What he wanted to do was offer a different perspective of the war that wasn't being as accessibly covered in conventional war journalism. What he wanted to do was to argue that there might be more going on than journalism can offer. What he wanted to do was something rather old-fashioned: He wanted to tell a different story.

That story became Falcons on the Floor, Sirois' debut novel, which is currently being considered for publication. In it, a young man from Fallujah named Salim walks to Ramadi with his lifelong friend Khalil shortly after a 2004 siege. Falcons catches these two young Iraqis as they're navigating the unstable ground of transitioning from the teens they once were into the men they may become. Salim is ostensibly trying to find internet access again so that he can send a missive to Rana, a woman he cares for but knows only online (though his journey often feels as much a flight from home and his memories). Wild-card Khalil happened to be included in a widely circulated photograph that shows him taking part in insurgent activity, though only he knows the extent of his participation--in fact, he's not entirely sure what he believes in himself. Together, they have to get out of Fallujah without being detected, avoid roadblocks and bridges, cross the river, and make their way along its banks to Ramadi, where Khalil's cousin might be able to take them in. (The same two characters appear in his novella-length MLKNG SCKLS, which was issued by local Publishing Genius press this past June, as a DVD-like "deleted scene" that he left out of the novel.)

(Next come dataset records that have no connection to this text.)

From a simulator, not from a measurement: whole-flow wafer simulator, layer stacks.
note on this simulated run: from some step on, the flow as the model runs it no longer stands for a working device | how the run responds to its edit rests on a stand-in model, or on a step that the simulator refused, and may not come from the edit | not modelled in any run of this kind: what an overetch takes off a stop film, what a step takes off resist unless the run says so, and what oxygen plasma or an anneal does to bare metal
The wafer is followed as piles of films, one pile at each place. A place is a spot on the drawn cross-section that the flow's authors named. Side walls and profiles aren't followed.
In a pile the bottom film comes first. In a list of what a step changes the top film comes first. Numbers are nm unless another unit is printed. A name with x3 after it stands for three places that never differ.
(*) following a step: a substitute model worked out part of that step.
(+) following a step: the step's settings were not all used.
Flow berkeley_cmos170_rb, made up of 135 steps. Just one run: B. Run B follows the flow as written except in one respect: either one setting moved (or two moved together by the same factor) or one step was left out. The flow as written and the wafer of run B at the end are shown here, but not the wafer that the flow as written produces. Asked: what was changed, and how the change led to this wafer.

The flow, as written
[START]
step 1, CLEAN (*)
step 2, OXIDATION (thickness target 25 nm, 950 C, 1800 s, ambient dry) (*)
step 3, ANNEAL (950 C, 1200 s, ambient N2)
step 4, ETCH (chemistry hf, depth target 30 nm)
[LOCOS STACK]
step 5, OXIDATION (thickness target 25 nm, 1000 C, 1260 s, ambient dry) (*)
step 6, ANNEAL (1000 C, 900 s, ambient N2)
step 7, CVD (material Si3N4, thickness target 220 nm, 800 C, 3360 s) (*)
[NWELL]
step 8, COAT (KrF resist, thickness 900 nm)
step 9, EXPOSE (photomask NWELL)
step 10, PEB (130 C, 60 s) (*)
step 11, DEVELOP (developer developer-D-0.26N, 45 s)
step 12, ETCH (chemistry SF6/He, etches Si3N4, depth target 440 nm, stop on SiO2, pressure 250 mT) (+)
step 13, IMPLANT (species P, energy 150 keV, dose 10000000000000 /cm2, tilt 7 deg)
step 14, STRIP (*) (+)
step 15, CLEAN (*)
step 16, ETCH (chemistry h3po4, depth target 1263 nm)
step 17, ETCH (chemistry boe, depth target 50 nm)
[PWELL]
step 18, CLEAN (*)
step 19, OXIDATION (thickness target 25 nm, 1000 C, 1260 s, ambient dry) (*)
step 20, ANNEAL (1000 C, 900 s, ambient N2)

It's the basic story that came to Sirois as he started reading and researching for the novel in 2006. "It was always at least one person walking from one point to another," he says. "That's the shell of it. I knew it would be Fallujah to somewhere. It would be a human story not a war story. It would be a young man, a savvy Fallujahian, if that's the right word. Salim isn't the average Fallujahian. He's learned a lot from his mom. He knows a lot about technology. He's being taken advantage of by the Fedayeen because of those skills. So, like, I knew that was definitely the story. And I had just read The Road, and there's a lot of Road references or Cormac McCarthy influences in there. So I knew that I could structure it in a kind of road story and make it work."

Falcons on the Floor is a solid first novel, prone here and there to over lyricism, but overall a engrossing and compassionate read. What makes it rather remarkable is not only the story it chronicles, but how it came to be. After all, just because Sirois wants to tell this story, so what? He's just, well, an art-school graduate working for the federal government who runs a poetry label. Why does what he has to say about Iraq have any merit?

"So about three months after I drafted it I started writing a little bit, but didn't have any, you know, I didn't have a whole lot of. . . . " Sirois drifts off. "I can't think of the word. I just felt like, Who's this white guy writing about Fallujah?"